Job misery is exactly what Lencioni spoke about. He said there are three things that cause job misery: Anonymity, Irrelevance, and a term he made up–“Immeasurement“.

As he stated about anonymity, “No one likes to be anonymous”, especially employees. Perhaps you may feel that way about your job–or maybe, as a manager, you have yet to take interest in your employees. Sure, we all need to pay our bills and make rent, but wouldn’t it be much more pleasant to make your paycheck while enjoying the work? Wouldn’t it be nice to work at a place that cares about your well being just as much as your productivity?

So his takeaway from avoiding anonymity: “Take interest in your employees [or even your followers] and [remember] good people don’t leave jobs where they’re known.”

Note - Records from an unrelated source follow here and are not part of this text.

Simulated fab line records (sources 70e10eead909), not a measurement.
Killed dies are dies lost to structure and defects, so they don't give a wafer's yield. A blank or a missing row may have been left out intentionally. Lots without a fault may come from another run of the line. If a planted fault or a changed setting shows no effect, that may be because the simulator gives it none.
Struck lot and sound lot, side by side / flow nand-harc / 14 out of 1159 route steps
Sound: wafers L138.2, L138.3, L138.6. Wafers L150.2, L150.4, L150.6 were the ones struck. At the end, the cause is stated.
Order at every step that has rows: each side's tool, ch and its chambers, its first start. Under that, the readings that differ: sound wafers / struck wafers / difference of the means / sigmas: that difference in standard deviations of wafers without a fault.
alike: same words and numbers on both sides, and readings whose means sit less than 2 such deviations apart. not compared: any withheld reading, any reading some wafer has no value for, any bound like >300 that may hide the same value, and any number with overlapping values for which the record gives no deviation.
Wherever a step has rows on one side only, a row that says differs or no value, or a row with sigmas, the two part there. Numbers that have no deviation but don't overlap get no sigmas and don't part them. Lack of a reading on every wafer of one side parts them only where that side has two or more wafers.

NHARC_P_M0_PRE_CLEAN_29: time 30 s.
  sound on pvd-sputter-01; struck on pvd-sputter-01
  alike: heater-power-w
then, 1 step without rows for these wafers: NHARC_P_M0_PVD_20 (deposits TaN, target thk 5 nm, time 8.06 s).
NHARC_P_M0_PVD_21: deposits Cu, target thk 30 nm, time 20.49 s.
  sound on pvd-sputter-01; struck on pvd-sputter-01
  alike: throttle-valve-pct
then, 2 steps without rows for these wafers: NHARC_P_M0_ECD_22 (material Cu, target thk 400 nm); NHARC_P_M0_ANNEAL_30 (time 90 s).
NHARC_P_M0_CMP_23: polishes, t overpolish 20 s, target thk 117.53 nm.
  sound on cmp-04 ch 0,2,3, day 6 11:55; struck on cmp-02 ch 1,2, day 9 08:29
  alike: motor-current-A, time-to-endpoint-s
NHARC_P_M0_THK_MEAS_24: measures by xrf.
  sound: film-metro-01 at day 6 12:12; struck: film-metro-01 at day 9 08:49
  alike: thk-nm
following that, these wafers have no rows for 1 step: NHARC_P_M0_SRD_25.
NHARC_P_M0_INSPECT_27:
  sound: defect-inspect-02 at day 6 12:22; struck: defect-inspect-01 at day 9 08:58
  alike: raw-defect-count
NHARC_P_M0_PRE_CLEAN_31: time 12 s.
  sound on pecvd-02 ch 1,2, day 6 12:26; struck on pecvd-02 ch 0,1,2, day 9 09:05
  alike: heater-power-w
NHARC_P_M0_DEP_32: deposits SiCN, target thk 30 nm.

In regards to irrelevance: A good leader will “help people figure out what their relevance is.” People need to know that they matter–that what they do matters.

The takeaway from this lesson: “Without seeing a connection between the work and the satisfaction of another person or group of people, an employee simply will not find lasting fulfillment.”

Finally, “immeasurement“: “People need feedback.” As a manager, do you allow your employees to assess themselves? Do you give them tools that empower them and help them become better? Are you helping them see both the quantitative AND qualitative results? As an employee, how do you measure that you’re doing a good job?

Takeaway: “Money is a satisfier.” Money, as I stated before, plays a role in our jobs, but it’s not enough to make us completely fulfilled. How, then, can you measure your success and satisfaction in your vocation? Being known, having reason and purpose in your work, and being able to measure appropriate results, are all driving factors for job satisfaction.


I recently read an article from Gallup Business Journal about job disengagement. The argument was that disengagement in one’s job is worse than having no job. They did a study on Germans, who still uphold their impeccable and historical work ethic, and found that though 7 out of 10 Germans would still work even if they didn’t have to, most Germans would rather be without a job than work for a horrible manager. Click HERE to read the full article. They would rather turn away from their inherent culture of working hard–no matter what–and be happily jobless than hopeless in employment. I don’t know about you, but that speaks VOLUMES to me.

Another article I read from The Gallup Blog about “10 Ways to Improve the Customer Experience” lists items that are centered around employees first. Click HERE to read. 10 out of 10 (!) suggestions for improving the customer experience are ALL focused on the employees BEFORE looking outward to clientele and the general masses. That says something. Gallup gets it, just like Patrick Lencioni does: If you have happily engaged employees who know what they’re doing and feel good about it, your business is going to thrive, your customers will be happy and likely to recommend you, and you’ll become a better leader. Not a micro-manager, not a dictator, and not some idiot boss.


So here’s my challenge to both sides of the coin: Leaders, are you helping your employees and/or subordinates engage in their work–in the organization? And employees, are you happy with where you’re at–do you enjoy going in to work every day? Do you know what you’re doing, what’s expected of you? Do you feel valued?

As leaders, it’s our job to not waste time by having unhappy, unproductive employees. And we need to take responsibility for job engagement trickling downward into our organization. Employees learn from us–from our example. Are we engaged in the work? Are we happy? Are we able to measure success and help our people do the same?

As employees, it’s our job to help further the vision and growth of our company. And if we just can’t picture ourselves doing that, or we dread the work, our boss, our peers…why stay? Why live with a miserable job, day in and day out? Is there something that you feel compelled to do, to lead, to begin, to change?

Let me put it this way: What if you woke up tomorrow and found out you only had 30 days left to live? Would you change the life you’re now living–would you continue to go in to work–or would you do something else?


That very question is something I’ve been asking myself lately–not just about my job, but about everything in general. What would I change if I knew my final days were upon me? I know it can be overwhelming, but like the title of this post states: Life is too short to hate [insert applicable phrase here].

So as we seek to become better leaders, workers, spouses, friends, parents, sisters, brothers, etc., may we be bold enough to have the courage to leap into something greater, if that’s where we are being pushed.